How Credit-Worthy is Your New Customer?

by David Schultz

Most businesses have had the misfortune of dealing with a deadbeat customer. Although many larger businesses may have the ability to work bad accounts into their budgets, a non-paying customer can seriously affect the operations of many small businesses. By following some practical advice about extending business credit, you can reduce the chance of being on the losing end of a business transaction.

Here’s the scenario: A potential customer has placed a large order that would mean a lot of new business for your company and would allow you to expand your operations and hire more workers, not to mention greatly increase your cash flow. The catch? This customer wants you to extend business credit to him to allow him to pay over a period of time. If all goes well, you will make out handsomely. However, if your customer fails to pay in a timely manner — or at all — your business would suffer greatly. What should you do?

Businesses extend credit to other businesses on a daily basis — in fact, trade credit easily beats out bank loans as the single largest source of business financing in America. Getting trade credit can alleviate the need for your business to find alternative financing sources. However, giving trade credit to a non-paying customer may result in you having to borrow to make ends meet — or worse.

How do successful businesses grow their businesses by extending trade credit while reducing the risk of extending credit to a customer who will not pay? Follow these helpful tips:

Do your due diligence. The Internet has made it easier than ever to perform credit checks on your potential customers. Companies such as Dun & Bradstreet and Experian provide a wealth of information about many businesses, although newer and start-up businesses are less likely to have a profile established with these companies.

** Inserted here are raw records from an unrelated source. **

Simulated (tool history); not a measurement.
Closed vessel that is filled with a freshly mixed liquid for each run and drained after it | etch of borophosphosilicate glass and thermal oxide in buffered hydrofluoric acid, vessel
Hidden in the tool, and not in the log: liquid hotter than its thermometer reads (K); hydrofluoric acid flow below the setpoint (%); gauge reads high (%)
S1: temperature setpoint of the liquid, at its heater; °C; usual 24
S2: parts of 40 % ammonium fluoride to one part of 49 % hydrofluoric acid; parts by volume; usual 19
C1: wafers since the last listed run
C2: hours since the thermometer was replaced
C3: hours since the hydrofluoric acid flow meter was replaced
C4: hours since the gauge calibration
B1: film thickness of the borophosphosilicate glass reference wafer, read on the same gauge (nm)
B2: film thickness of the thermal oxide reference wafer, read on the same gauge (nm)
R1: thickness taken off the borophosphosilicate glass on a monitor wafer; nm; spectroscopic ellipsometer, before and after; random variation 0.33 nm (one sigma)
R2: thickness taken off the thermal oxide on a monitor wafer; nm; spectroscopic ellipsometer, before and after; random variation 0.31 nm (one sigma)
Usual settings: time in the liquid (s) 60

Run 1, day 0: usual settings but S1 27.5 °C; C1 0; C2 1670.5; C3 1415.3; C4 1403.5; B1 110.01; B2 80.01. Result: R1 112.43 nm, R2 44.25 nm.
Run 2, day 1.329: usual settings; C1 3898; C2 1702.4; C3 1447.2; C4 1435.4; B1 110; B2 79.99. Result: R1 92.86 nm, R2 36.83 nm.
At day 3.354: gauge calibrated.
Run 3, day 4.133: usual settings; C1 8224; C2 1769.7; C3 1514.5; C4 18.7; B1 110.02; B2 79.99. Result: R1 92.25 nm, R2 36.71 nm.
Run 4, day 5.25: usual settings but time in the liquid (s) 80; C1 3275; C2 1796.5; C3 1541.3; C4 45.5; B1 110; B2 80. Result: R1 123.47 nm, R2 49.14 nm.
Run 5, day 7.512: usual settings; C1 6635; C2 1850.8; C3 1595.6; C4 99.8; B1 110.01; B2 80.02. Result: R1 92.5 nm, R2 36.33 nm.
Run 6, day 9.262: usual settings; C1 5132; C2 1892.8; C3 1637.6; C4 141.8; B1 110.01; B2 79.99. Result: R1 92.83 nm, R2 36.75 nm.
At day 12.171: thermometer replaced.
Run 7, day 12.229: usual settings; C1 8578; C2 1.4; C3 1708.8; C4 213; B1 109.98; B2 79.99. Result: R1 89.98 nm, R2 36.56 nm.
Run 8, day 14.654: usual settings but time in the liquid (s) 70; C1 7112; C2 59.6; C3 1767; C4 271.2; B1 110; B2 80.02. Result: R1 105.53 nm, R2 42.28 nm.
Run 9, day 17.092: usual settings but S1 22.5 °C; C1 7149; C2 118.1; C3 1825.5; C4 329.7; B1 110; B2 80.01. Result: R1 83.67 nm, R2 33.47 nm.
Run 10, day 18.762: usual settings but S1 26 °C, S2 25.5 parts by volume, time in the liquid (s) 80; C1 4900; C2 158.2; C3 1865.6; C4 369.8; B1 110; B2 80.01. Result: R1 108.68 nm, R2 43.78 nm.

A comprehensive credit report will provide you with information such as the company’s background and financial history, operations performance, as well as payment patterns and significant changes in the company.

Ask for credit references. It is common practice to have potential customers fill out a credit application asking for bank and trade references. It is important that you don’t just file this information but instead you should call each and every reference on the list and ask relevant questions regarding past experience with the customer.

Beware of the “slow pay”. This type of customer will pay you eventually, but in the meantime, the invoices for the goods you sold him are piling up. If your due diligence turns up a customer who is slow to pay, make sure that you are willing — and able — to accept late payments from him.

Consider the economic atmosphere. A booming economy may help sustain a weak business model in a dying industry in spite of itself. For this reason, you should take note of the general economic conditions. Is the economy slowing down? Will the customer’s business survive? Is the customer’s industry expanding or is it in danger of becoming obsolete by a new technology/process/service?

Extending business credit to good customers can be a great way to expand your business; however, one bad account can be devastating. Before extending credit to any new customer it pays to “look before you leap” — no matter how good the order and the customer look on the surface.